Davis Mountains Trans-Pecos Heritage v. U.S.A.F.

Decision Date24 March 2003
Docket NumberNo. 5:01-CV-289-C.,5:01-CV-289-C.
Citation249 F.Supp.2d 763
PartiesDAVIS MOUNTAINS TRANS-PECOS HERITAGE ASSOCIATION, et al., Plaintiffs, v. UNITED STATES AIR FORCE, et al., Defendants.
CourtU.S. District Court — Northern District of Texas

Susan B. Biggs, U.S. Attorney's Office, San Antonio, TX, John R. Parker, U.S. Attorney's Office, Dallas, TX, for Defendants.

Murray D. Feldman, B Newal Squyres, Holland & Hart, Boise, ID, Matt D. Matzner, William J. Wade, Crenshaw Dupree & Milam, Lubbock, TX, for Plaintiffs.

MEMORANDUM OPINION AND ORDER

CUMMINGS, District Judge.

On this date the Court considered Plaintiffs' (DMTPHA) Motion for Summary Judgment filed on October 17, 2002, by Davis Mountains Trans-Pecos Heritage Association, et al. ("Plaintiffs"). The United States Air Force, et al. ("Defendants") filed Defendants' Response to Plaintiffs' Motion for Summary Judgment on December 18, 2002. On January 17, 2003, Plaintiffs filed Plaintiffs' Reply in Support of Its Motion for Summary Judgment. After considering all the relevant arguments and evidence, the Court DENIES Plaintiffs' Motion for Summary Judgment.

On this date the Court concurrently considered Defendants' Motion to Strike Extra-Record Declarations and Materials Attached to Plaintiffs' Motion for Summary Judgment filed December 18, 2002. Plaintiffs' Response and Brief in Opposition to Defendants' Motion to Strike Extra-Record Declarations and Materials Attached to Plaintiffs' Motion for Summary Judgment was filed on January 17, 2003. Defendants filed no reply. After considering all the relevant arguments and evidence, the Court GRANTS Defendants' Motion to Strike Extra-Record Declarations and Materials Attached to Plaintiffs' Motion for Summary Judgment.

On this date the Court concurrently considered Plaintiffs' Motion and Brief in Support of Motion to Strike Defendants' Post Hoc Declarations of Bowles, Cormier, Skujins, and Fidell filed January 17, 2003. Defendants filed no response. After considering all the relevant arguments and evidence, the Court GRANTS Plaintiffs' Motion to Strike Defendants' Post Hoc Declarations of Bowles, Cormier, Skujins, and Fidell.

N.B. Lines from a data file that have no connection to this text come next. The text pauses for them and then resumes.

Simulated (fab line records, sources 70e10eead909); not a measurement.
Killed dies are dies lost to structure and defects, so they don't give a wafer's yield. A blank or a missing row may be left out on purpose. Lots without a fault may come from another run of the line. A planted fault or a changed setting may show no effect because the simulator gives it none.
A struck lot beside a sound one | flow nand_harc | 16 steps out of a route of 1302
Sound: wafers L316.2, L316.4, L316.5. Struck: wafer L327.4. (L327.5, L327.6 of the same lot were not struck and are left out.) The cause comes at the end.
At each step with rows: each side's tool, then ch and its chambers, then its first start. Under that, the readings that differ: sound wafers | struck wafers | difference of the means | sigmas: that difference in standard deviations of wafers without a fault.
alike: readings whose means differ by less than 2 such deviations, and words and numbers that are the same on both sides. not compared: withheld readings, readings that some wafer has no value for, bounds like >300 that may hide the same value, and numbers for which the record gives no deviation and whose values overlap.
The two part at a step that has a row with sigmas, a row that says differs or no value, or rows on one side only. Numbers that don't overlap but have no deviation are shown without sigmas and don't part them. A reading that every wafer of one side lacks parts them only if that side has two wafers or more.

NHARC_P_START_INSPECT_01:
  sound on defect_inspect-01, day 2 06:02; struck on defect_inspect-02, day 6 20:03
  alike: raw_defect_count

On this date the Court concurrently considered Defendants' Cross-Motion for Summary Judgment filed December 18, 2002. Plaintiffs' Response to Defendants' Cross Motion for Summary Judgment was untimely filed on January 17, 2003. Defendants filed no reply. After considering all the relevant arguments and evidence, the Court GRANTS Defendants' Cross-Motion for Summary Judgment.

I. FACTUAL BACKGROUND
A. Parties

Plaintiff Davis Mountains Trans-Pecos Heritage Association (individually "DMTPHA") is a non-profit association incorporated in Texas and is a regional chapter of the Trans Texas Heritage Association. DMTPHA's principal office is located in Alpine, Brewster County, Texas. The members of DMTPHA represent over 13 million acres of privately owned land in the region.

DMTPHA properties include land located in Brewster, Culberson, Hudspeth, Jeff Davis, Pecos, Presidio, and Reeves Counties. These properties are used for ranching, agriculture, personal residences, tourism and hunting operations, commercial cattle operations, and various modes of recreational enjoyment of the land. The properties also include structures of historic significance and represent several generations of family holdings.

Dale and Susan Toone; Tim and Rexann Leary; Earl and Sylvia Baker; Mark and Ann Daugherty; Dick R. Holland; J.P. Bryan; Jackson B. "Ben" Love, Jr.; and Kaare J. Remme (collectively "Individual Plaintiffs") are landowners or business operators situated in Brewster, Hudspeth, Pecos, and Reeves Counties in far west Texas. Individual Plaintiffs collectively own and control vast acres of land which are used for, inter alia, ranching, quail hunting, farming, and eco-tourism. In addition, two of the Individual Plaintiffs operate small private aircraft utilizing private takeoff and landing strips on their respective properties to conduct unscheduled overflights of their land.

DMTPHA representatives and Individual Plaintiffs participated in the review process of proposals for the Final Environmental Impact Statement ("FEIS"). DMTPHA and Individual Plaintiffs submitted oral and written comments as part of this review process.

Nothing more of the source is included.